Tuesday, April 1, 2014

Space:1999 – The Whispering Sea

By John Kenneth Muir

Review by Ken Parker

The next Space: 1999 book published by Powys Media covers a time span of the show that it has not been normally looked at, in between two episodes of the second season, namely after the opener, “The Metamorph.” With the threat of the power hungry alien, Mentor and his planet Psychon gone Moonbase Alpha face another challenge, an alien living amongst them. Maya, a survivor taken in by Commander John Koenig, tries to get used to living with humans and it won't be easy. There have been casualties but the horror of Psychon is behind the men and women of Moonbase Alpha, or is it? Their next planet to explore is the nearby Ekimmu and the Psychon influence might be there in the form of ghosts.

I have been fairly critical of Powys Media's take on continuing the adventures of Space: 1999. While on one end they have done a good job fleshing out some characters and creating an epic 'finale' of sorts with “Alpha” and “Omega” they have, in my opinion, spent too much time creating a continuity for a series that never had one. They have not only explained so much that the series never did, they have also steered things back to the way they were by bringing back so many dead characters and erasing much that is not liked about the season 2 of the series. I don't believe this was the correct way to go but along with that they have done a pretty good job delivering good sequels and ongoing stories.

“The Whispering Sea” is exactly what I hoped to see with this book series. The story is not trying to repair anything or bring back popular characters. It is bridging a gap by tackling one of the glossed over areas of the series, the inclusion of the alien, Maya, into the world of Moonbase Alpha. Author John Kenneth Muir has done an excellent job extending the episode “Metamorph” to the most logical progression possible for that story. It would make all the sense in the world that Maya would have trouble adjusting just as many Alphans would distrust the Psychon. The head of security, Tony Verdeshi would have much to learn as he has to keep an eye on this alien for the sake of security.

Muir also bridges the gap between Moonbase Alpha's science officers by having Maya move into Professor Bergman's quarters. There she learns about Victor and the humans she now lives with by reading his journals. This is a great way to contrast these two characters and give each of them more character time.

Unlike most of the novels of the past, this one is not all about the big picture and doesn't explain or fix lots of things. It is a logical continuation that also gives us more insight into the world of Psychon and gives us Maya's first mission with the Alphans.

The story settles down into a more familiar reconnaissance format as Maya joins a landing party to investigate a world covered with water in hopes of finding a home for the Alphans. Something is down on the planet and it wants the Alphans. Maya must use her local knowledge of the planet and her own to save them all.
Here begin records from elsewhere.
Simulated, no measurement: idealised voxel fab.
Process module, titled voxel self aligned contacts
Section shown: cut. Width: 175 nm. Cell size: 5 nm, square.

Frankly I was more interested in the first part of the story as Maya adapts to Alpha, being rejected at first and trying too hard to fit in. The second half of the book is your standard fair that works well with character development although Tony falling in love with Maya so quickly was a let down of sorts. I like how he is suspicious and virtually hateful toward her at first be gets to know her slowly. By the time the story is over its as if she is one of the Alphans which makes sense in context with the rest of the series.

Other characters are handled well, including Sue Crawford (Jackie Crawford's mother). Safe to say that Space: 1999 has been ruthless toward the Crawfords since day one. Jack Crawford is killed off screen and mentioned in the episode “The Alpha Child”. Sue gives birth to Jackie who are then both taken over by aliens. All is well by episode's end but the Powys Media book series has no mercy with them, a mistake in my mind. Still, it is good to see her character and others fleshed out a bit.

I think this is my favorite novel to date from this series by Powys Media. The novel doesn't do too much and stays honest to the series while really fitting in nicely to existing stories.



1 comment:

  1. John Kenneth Muir has written a novel that is the best yet to be filmed episode of the series.